This year the organizers also decided to include an international aspect to the conference, with the most prominent black labor leader in Europe--Bill Morris--giving the keynote speech, as well as inviting representatives from South Africa, Bermudas and Canada to attend.
"I came here to get a deeper understanding of the challenges and opportunities facing the African-American labor movement...I want to learn what the commonalties they have with the situation we face in South Africa," said Ravi Naidoo, Director of the National Labour and Economic Development Institute in Johannesburg.
Represented in the conference were a variety of labor leaders, from traditional unions like the AFL-CIO to groups like health care workers and the Screen Actors Guild (SAG).
SAG Board Member R. Eugene Boggs '68 said groups like his--Hollywood's most famous union--is sometimes overlooked in discussions about American labor.

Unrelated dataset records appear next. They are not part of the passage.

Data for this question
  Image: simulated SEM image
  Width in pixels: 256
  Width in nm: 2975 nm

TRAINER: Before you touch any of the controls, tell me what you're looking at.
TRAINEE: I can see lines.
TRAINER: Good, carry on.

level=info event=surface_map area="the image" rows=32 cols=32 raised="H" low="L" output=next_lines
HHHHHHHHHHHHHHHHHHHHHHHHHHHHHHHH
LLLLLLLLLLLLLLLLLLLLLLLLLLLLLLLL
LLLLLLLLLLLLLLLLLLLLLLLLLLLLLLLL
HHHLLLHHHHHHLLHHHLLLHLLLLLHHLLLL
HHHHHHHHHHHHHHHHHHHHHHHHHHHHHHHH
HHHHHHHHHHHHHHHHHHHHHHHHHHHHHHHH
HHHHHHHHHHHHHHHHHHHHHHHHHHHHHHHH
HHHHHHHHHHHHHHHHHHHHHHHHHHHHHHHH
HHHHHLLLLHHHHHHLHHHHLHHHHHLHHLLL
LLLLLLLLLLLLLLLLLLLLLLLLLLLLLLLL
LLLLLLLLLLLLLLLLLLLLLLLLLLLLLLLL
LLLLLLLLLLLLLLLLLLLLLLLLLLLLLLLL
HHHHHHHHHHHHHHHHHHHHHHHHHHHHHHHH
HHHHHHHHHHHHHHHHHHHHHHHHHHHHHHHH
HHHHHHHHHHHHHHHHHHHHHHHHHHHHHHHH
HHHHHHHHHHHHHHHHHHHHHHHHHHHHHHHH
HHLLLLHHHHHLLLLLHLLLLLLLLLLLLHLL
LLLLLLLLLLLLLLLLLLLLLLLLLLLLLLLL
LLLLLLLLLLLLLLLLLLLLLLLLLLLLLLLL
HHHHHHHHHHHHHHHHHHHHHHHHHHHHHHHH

"Many people tend to trivialize the role of labor in the media," Boggs said. "The concentration of mass media in fewer and fewer hands leads to fewer voices being heard, especially minority-owned or viewed television stations."
Participants discussed problems faced by black labor leaders in the U.S., including what they said was a problem re-incorporating people coming out of the criminal justice system back into the economy.
"In an economy that is supposedly booming, 44 million Americans are uninsured, including one out of every five blacks," said A. Philip Randolph Institute President Norman Hill.